Ultramarine is also known as French ultramarine, and permanent blue. Currently, all of the commercially used ultramarine is made artificially by a furnace process. Synthetic ultramarine is identical in elemental composition and structure to the naturally produced ultramarine (see lapis lazuli or ultramarine, natural). There are two distinct kinds of ultramarine produced, soda ultramarine and sulfate ultramarine. The soda ultramarine is produced by heating, in a closed fire clay crucible in a muffle furnace, a finely ground mixture of china clay, soda ash, coal, silica, and sulfur. The heat is maintained in the muffle furnace for 12 to 18 hours, the product is cooled, ground, and lixiviated (to extract soluble constituent from [a solid mixture] by washing or using percolation) to remove the salts, dried, and ground again. The sulfate ultramarine is produced using sodium sulfate in place of the soda ash; this changes the color and adds a greenish tinge. Variations of the above processes can lead to blue, red, and violet ultramarines in various shades and hues. The date when synthetic ultramarine started to be used instead of natural ultramarine is unknown, but it is thought to be around 1830, or soon after. In color, quality, and appearance, synthetic ultramarine is far superior to Prussian blue and indigo.

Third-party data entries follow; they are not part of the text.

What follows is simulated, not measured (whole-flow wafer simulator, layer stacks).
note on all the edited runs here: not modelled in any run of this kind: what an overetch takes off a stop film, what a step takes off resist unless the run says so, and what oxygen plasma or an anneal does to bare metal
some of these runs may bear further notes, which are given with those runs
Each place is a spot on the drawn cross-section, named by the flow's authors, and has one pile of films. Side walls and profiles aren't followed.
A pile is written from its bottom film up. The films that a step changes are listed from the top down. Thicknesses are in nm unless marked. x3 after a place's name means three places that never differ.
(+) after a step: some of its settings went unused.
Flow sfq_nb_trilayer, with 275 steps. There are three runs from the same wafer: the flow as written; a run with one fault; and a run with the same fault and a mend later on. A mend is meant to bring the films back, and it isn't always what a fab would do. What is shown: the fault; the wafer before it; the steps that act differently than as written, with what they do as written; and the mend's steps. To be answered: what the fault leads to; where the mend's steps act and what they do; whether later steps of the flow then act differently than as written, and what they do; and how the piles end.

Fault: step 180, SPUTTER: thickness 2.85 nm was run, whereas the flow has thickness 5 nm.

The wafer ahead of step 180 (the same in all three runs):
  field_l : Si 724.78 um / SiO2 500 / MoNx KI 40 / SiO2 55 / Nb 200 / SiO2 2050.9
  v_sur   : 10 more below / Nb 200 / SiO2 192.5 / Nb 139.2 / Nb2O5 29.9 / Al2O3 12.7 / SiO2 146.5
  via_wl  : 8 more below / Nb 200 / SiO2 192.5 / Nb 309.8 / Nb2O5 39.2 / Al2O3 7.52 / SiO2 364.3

Polarized Light Microscopy
Ultramarine is more uniform in size and color than the Lapis Lazuli. This isotropic pigment with a refractive index of 1.500 occurs often as cubes and dodecahedrons with uneven fracture. Particles are likely to have irregular outlines and uneven surfaces, especially in artificial ultramarine; natural ultramarine is usually more even in outline with smoother surfaces and tends to be fairly tabular; a comparison between synthetic ultramarine and natural ultramarine can be found in images P-106-108. The small individual particles can be quite opaque to transmitted illumination. When transparent particles are medium to deep blue in transmitted light, in reflected light (P-101), they are fairly uniformly deep blue with a slight purplish tinge. Agglomerates (the product of smaller particles forming a new larger particle) are rare, occurring only with the smallest particles of artificial ultramarine. Synthetic ultramarine is stable under all conditions except in the presence of acids; even when subjected to dilute acetic acid, the pigment starts to decompose, lose its color, and evolve to hydrogen sulfide. Synthetic ultramarine is unaffected by the presence of alkalis. The hardness is 5-5.55, and the density is 2.38-2.45.
When illuminated with narrow-band 365 nm ultraviolet light, ultramarine blue pigment fluoresces with moderate intensity, showing colors of sky blue and bluish green (photo P-108).
Click on any image to view enlargements.
- Determining the presence of sodium using chloroplatinic acid or uranyl acetate
- The original crystals catalyze the decomposition of NaN3 giving N2S bubbles and decolorizing the blue particles
- HCl decolorizes ultramarine yielding H2S
- Concentrated HNO3 causes slow yellowing
- Insoluble in water
- Insoluble in 1M HCl
McCrone, W. C. The Microscopical Identification of Artists’ Pigments. The Particle Atlas; Vol. V.
Ultramarine. McCrone Atlas of Microscope Particles.
Gettens, R. J., Forbes, E. W., Stout, G. L. Painting Materials – A Short Encyclopedia. Van Nostrand: 136, 167. New York, 1947.
McCrone, W. C. Authentication of Paintings. Through the Microscope.
Walter, Dirk. Primary Particles – Agglomerates – Aggregates. Nanomaterials. 9-10.
The following images of ultramarine pigments were gathered in secondary electron imaging mode using an accelerating voltage of 15kV and a spot size of 50. Small, nearly equant crystals approximately 0.5-1.0 µm across show little tendency to form cohesive aggregates (an assembly of particles were the total specific surface area is less than that of the individual particles), but are present, rather, as loose clusters.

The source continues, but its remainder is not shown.